RESTful Account Management

Please note

This tutorial assumes that you’ve read the Quickstart and the Authentication and Authorization guides.

Except for the relatively rare occurence of open (and generally read-only) public APIs, most services are only accessible to authenticated users. A common pattern is that users create their account on a website or with a mobile application. Once they have an account, they are allowed to consume one or more APIs. This is the model followed by most social networks and service providers (Twitter, Facebook, Netflix, etc.) So how do you, the service provider, manage to create, edit and delete accounts while using the same API that is being consumed by the accounts themselves?

In the following paragraphs we’ll see a couple of possible Account Management implementations, both making intensive use of a host of Eve features such as Custom Endpoint Security, Role Based Access Control, User-Restricted Resource Access, Event Hooks.

We assume that SSL/TLS is enabled, which means that our transport layer is encrypted, making both Basic Authentication and Token-Based Authentication valid options to secure API endpoints.

Let’s say we’re upgrading the API we defined in the Quickstart tutorial.

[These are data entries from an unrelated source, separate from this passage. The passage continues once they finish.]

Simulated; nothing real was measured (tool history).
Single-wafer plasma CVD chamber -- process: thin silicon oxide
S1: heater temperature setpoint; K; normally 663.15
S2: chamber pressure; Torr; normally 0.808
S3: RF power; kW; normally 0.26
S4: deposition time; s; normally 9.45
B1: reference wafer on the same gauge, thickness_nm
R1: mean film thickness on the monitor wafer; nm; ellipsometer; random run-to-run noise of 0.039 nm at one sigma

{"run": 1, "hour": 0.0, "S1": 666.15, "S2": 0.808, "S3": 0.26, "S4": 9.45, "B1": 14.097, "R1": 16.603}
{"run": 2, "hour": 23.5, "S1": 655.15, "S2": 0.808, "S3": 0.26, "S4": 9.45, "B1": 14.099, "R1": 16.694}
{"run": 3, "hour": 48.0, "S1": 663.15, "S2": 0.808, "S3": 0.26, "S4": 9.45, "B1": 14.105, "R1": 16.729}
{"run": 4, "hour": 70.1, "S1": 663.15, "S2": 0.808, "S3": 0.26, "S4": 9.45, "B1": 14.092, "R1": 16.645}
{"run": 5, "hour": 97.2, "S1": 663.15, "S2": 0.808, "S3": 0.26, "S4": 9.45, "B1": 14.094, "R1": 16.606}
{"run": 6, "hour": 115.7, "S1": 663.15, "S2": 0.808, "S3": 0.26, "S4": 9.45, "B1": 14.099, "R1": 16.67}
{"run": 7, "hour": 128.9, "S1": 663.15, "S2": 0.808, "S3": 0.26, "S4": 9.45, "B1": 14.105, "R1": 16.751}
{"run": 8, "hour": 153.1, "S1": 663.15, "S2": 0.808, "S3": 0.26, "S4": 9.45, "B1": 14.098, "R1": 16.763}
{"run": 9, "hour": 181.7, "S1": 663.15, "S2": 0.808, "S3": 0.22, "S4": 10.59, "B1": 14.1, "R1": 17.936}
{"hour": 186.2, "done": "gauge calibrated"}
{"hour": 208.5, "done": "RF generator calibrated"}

Accounts with Basic Authentication

Our tasks are as follows:

  1. Make an endpoint available for all account management activities (/accounts).
  2. Secure the endpoint, so that it is only accessible to clients that we control: our own website, mobile apps with account management capabilities, etc.
  3. Make sure that all other API endpoints are only accessible to authenticated accounts (created by means of the above mentioned endpoint).
  4. Allow authenticated users to only access resources created by themselves.

1. The /accounts endpoint

The account management endpoint is no different than any other API endpoint. It is just a matter of declaring it in our settings file. Let’s declare the resource schema first.

schema =  {
    'username': {
        'type': 'string',
        'required': True,
        'unique': True,
        },
    'password': {
        'type': 'string',
        'required': True,
    },
},

Then, let’s define the endpoint.

accounts = {
    # the standard account entry point is defined as
    # '/accounts/<ObjectId>'. We define  an additional read-only entry
    # point accessible at '/accounts/<username>'.
    'additional_lookup': {
        'url': 'regex("[\w]+")',
        'field': 'username',
    },

    # We also disable endpoint caching as we don't want client apps to
    # cache account data.
    'cache_control': '',
    'cache_expires': 0,

    # Finally, let's add the schema definition for this endpoint.
    'schema': schema,
}

We defined an additional read-only entry point at /accounts/<username>. This isn’t really a necessity, but it can come in handy to easily verify if a username has been taken already, or to retrieve an account without knowing its ObjectId beforehand. Of course, both pieces of information can also be found by querying the resource endpoint (/accounts?where={"username": "johndoe"}), but then we would need to parse the response payload, whereas by hitting our new endpoint with a GET request we will obtain the bare account data, or a 404 Not Found if the account does not exist.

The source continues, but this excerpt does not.